"Not The Shallow End Of The Pool?!"
When we first moved to Colorado, we lived in Highlands Ranch (a Denver suburb). One of the perks we enjoyed was the opportunity to visit the recreation centers there. With two elementary-school-or-younger kids, it was great . . . . especially during the winter months (and accompanying vacations). When playing in the snow lost its fascination (or it just got too cold), a trip to the rec center and the humidity of the swimming pool was a welcome respite. It was in those rec centers that I first encounter "zero-entry pools". Since I am NOT a swimmer by choice, I'd never had occasion to be in a place where the entry to the pool resembled a sandy beach, i.e., that the lapped onto the "shore" rather than into a recessed "return. For small kids, it was GREAT! Certainly the water increased in depth, various levels marked by float-lines, "preventing" those who weren't swim-qualified from getting in over their head. As an adult (who could swim, by the way), I did see others (both kids and adults) who never ventured beyond the limitations of those float-lines; they hadn't learned to swim. They were having fun, to be sure (or at least it appeared so!). But even I, who only swim on occasion, knew that there was a different level of satisfaction being out in the "over-my-head" water. I had some responsibility for my survival; I had to exercise in different ways just to stay afloat.
Not surprisingly, I see something analogous here to many other situations. People won't try new foods, staying with their favorites ("Mmmmmm, Mac-and-cheese from a box again! Why would I EVER want home-made!?"). I recall a student who, upon graduation from university, found himself headed to graduate school in another state on an opposite coast. . . . the first time he'd ever been any further away from his birthplace than a few counties. It was frightening for him to contemplate. For many of us, it's simpler to stick with what we know, or to follow the stream of culture/society. The proverb (with some reference to "Whack-a-mole"" in some totalitarian countries is apt: "Don't stick your head up; it's more likely to be bopped!" In other words, "Conform!" Or, to review the metaphor from above, "Don't go beyond the 3-1/2' line!"
Given that all-too-common human tendency to seek safety or familiarity, then, it seems striking to me that many of the major religious leaders throughout time have called their followers to go beyond the culturally familiar. It doesn't take a particularly close reading of the Hebrew Bible book of Exodus to realize that Moses' call to the Israelites as he physically led them away from Egypt (literally and figuratively a foreign-but-familiar culture. His--(or God's--instructions to the people were that they were NOT to (re-)adopt the practices of other peoples (including both the Egyptians that they had left, or the peoples of Canaan to which they were headed). The Israelites were to be a unique, peculiar, people in relationship to their God. Easier, to be sure, to "be like everyone else", but not what God called them to be.

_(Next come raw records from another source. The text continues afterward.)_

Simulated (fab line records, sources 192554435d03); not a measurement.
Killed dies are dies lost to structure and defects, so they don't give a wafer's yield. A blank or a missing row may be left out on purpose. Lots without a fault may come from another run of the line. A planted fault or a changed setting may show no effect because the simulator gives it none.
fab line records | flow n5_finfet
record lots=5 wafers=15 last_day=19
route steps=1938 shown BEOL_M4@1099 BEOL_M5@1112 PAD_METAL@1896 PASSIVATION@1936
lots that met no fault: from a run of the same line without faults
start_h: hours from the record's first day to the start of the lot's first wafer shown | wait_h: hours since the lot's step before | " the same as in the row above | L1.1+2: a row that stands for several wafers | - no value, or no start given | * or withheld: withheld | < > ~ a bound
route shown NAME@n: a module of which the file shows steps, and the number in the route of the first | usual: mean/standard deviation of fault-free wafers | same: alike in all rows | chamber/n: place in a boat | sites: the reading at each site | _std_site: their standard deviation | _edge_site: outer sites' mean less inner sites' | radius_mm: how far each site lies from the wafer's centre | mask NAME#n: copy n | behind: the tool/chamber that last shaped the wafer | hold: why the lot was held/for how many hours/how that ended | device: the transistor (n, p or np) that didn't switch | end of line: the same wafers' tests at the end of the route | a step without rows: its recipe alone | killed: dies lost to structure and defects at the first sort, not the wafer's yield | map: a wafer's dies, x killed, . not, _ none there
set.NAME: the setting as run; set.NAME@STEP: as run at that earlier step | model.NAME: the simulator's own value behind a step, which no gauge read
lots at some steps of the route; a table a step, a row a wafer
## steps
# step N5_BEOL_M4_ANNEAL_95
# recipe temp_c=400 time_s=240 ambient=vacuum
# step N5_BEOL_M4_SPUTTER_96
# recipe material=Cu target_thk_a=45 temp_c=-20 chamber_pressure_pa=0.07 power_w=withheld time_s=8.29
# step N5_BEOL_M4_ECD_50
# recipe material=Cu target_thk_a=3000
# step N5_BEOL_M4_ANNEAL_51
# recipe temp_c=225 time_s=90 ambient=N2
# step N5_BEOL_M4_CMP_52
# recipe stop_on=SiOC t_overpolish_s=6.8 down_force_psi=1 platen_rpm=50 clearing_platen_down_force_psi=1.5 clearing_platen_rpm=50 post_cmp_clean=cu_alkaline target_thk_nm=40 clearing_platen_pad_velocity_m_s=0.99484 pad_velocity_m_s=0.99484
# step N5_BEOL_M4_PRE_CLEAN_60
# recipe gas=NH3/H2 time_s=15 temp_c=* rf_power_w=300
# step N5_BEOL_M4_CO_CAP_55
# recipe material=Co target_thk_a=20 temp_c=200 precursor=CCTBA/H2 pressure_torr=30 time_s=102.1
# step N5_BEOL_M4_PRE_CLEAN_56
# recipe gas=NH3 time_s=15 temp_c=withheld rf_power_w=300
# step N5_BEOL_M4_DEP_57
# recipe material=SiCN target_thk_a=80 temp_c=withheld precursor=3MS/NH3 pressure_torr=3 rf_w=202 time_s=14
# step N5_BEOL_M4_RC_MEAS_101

Similarly, it doesn't take a particularly close reading of the New Testament Gospels to see that Jesus was calling his followers to adopt a different way of being in the culture/world. His famous "beatitudes" overturn cultural norms (I like Luke's version, 6.20-26): "Blessed are the poor: blessed are the hungry; blessed are those who weep". Those kinds of sentiments are certainly not in vogue now, nor were they 2000 years ago. Or, we recall the woman who came to the Buddha wanting to be relieved of her grief over the loss of her one-year-old son. The Buddha instructed her to bring him four or five mustard seeds from any family she could find who had not known suffering and death. Her task, of course as she discovered, was impossible. She became a follower of the Buddha, recognizing that the normal, human, desire of a comfortable, suffering-free, life was an illusion.* The prophet Muhammed (PBUH) called his followers to leave the cultural influences, practices and rivalries of the tribes of Arabia. the founder of the Baha'i faith, Baha'u'llah, as well as the gurus of Sikhism, likewise summoned their followers to go beyond the "normal" order of things.
This invitation, or demand, to transcend the fears and customs that beset and surround us seems to me to be as much a common factor among religions as the more-oft cited "compassion". (Compassion, of course, can be pretty counter-cultural!) The usual, the expected, is safe; it demands little. Our religious leaders, however, call us to something greater. They ask us to leave the shallow end of the pool, to get in over our heads, to exercise different muscles, to attain something greater.**
* A version of the story of the Kisa Gautami can be found here.
** This footnote aside, I had to struggle NOT to make any political comments above . . . . . That would have been too easy, and I'm trying to transcend that impulse!